HC Deb 21 June 1995 vol 262 cc353-4 3.38 pm
Mr. Julian Brazier (Canterbury)

I beg to move, That leave be given to bring in a Bill to allow the police to use private solicitors instead of the Crown Prosecution Service to prosecute in the magistrates' court. The aim behind the Bill is simply to make justice for smaller crimes cheaper, faster and hence more easily pursued. Summary cases—those that have to be handled in magistrates courts—are in theory less important matters to be brought before the criminal law. For the victims, however, the theft of a vehicle, criminal damage up to £2,000 or common assault are serious enough offences.

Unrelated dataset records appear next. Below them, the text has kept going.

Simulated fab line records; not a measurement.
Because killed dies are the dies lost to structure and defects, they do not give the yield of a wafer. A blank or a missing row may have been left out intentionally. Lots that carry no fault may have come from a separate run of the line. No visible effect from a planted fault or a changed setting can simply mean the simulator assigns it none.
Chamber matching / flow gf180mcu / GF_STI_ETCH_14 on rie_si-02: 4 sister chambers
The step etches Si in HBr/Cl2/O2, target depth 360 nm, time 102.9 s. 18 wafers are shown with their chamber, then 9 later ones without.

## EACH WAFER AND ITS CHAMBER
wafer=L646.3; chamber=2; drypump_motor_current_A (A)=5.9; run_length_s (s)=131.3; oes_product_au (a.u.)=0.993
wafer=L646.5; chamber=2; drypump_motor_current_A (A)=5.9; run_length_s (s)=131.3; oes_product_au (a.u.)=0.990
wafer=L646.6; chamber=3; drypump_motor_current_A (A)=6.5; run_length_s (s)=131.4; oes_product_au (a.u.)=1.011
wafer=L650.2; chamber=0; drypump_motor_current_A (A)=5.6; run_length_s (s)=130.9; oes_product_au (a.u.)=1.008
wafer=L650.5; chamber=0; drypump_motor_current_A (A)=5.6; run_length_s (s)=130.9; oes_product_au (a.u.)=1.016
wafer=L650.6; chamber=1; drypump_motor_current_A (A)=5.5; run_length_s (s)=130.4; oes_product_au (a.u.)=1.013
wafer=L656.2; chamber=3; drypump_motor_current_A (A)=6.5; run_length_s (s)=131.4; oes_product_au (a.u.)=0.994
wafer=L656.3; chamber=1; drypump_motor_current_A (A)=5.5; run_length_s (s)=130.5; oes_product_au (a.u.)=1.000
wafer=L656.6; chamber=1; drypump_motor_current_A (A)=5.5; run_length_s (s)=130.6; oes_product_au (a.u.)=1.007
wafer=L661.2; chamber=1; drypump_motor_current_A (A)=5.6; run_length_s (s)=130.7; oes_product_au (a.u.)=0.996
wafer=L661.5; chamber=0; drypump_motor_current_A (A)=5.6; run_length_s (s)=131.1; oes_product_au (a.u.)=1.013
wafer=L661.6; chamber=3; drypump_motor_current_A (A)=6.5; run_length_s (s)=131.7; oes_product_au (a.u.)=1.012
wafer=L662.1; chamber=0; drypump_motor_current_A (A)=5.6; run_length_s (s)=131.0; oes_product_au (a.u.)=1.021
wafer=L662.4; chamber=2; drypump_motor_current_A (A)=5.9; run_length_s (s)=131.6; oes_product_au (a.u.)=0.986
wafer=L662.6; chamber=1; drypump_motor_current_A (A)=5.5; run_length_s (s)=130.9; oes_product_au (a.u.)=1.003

It is interesting to note what has happened since 1985 while the Crown Prosecution Service has had a monopoly of handling summary cases. The latest figures available are for 1993, which was the peak year for crime. It rose sharply in the years until then and has fallen since. We find not only that, up to 1993, crime increased fast and that the police substantially increased the number of crimes that they cleared up, but that a number of cases had been downgraded from indictable offences handled in Crown courts to summary cases handled in magistrates courts. For all those reasons, one would have expected a substantial increase in the number of successful prosecutions in magistrates courts. Far from it. In 1993 the number of successful convictions in magistrates courts was 4 per cent. lower than 10 years before.

Costs too have spiralled. The Comptroller and Auditor-General is one of a number of authorities which have commented on the issue. It is interesting to ask how the system works. I shall furnish my argument with an example from my constituency. Canterbury police station is a few hundred yards from Canterbury magistrates court. Several excellent firms of solicitors operate in the immediate area. Every case—no matter how trivial—that is brought to court must go all the way to Crown Prosecution Service offices in Folkestone, with all the procedures involved in that. Cases that could have been dealt with before on the same day, largely on the strength of verbal briefing, must now be dealt with through that expensive and time-consuming procedure.

That is not a criticism of individual Crown Prosecution Service officials. When I visited them in Folkestone, I was impressed at how hard working and diligent they were. The truth is that the system is a grossly unwieldy one for dealing with minor offences.

I propose that we should allow each police area to appoint, if they choose to do so, one local firm of solicitors to handle a proportion of their magistrates court work. That firm would obviously have to give up any defence activities because, otherwise, there would be a conflict of interest. That proposal should be extended further to allow police officers to be used to prosecute some minor cases themselves, as used to be the case.

The new system would have a number of advantages. First, it would obviously be much faster. Secondly, it would be far cheaper. Those two changes would enable us to tackle more cases so there should be an increase, instead of a reduction, in the number of cases successfully brought. Thirdly, it would improve the motivation of the police force. Fourthly, in relation to minor cases, it would give police officers greater experience in court work. We have reached the absurd position where officers are having to be sent on courses to be trained as witnesses.

As far as I know, only two arguments have been advanced against my proposal. One of them involves the argument from uniformity and the other from independence. Uniformity cuts no ice with me and should cut no ice at least with Conservative Members because, as a party, we believe in diversity. Crime, especially petty crime, has a local aspect to it and it is right that, in some regions, people should choose to be more vigilant in relation to a particular type of crime if it is more prevalent in their region.

On independence, we often hear cases cited, such as the Guildford Four or Birmingham Six, but surely no one would maintain to the House that the procedures that are appropriate for a major criminal trial are appropriate for a person damaging someone's front door or for careless driving. However, all such offences must go through the same basic procedure, with the same people, in the prosecution process.

The question is posed immediately: why did we ever nationalise the service? Whereas Conservative Members would believe that it was perhaps a mistake to nationalise something as important as this anyway, hon. Members on both sides of the House would surely agree that the most appropriate way to handle small cases, petty offences—the offences that local magistrates courts exist to deal with—is for local police to deal with local solicitors.

These offences matter to my constituents and, I am certain, to other hon. Members' constituents. My approach would result in faster and cheaper justice and would allow us to handle more cases. I urge the House to support my Bill.

Question put and agreed to.

Bill ordered to be brought in by Mr. Julian Brazier, Sir Archibald Hamilton, Sir George Gardiner, Mr. Peter Bottomley, Mr. Robert Hughes, Mr. Graham Riddick, Mr. John Sykes, Mr. David Shaw, Mr. Roger Knapman, Mr. Bernard Jenkin, Mr. Nigel Waterson and Mr. Stephen Day.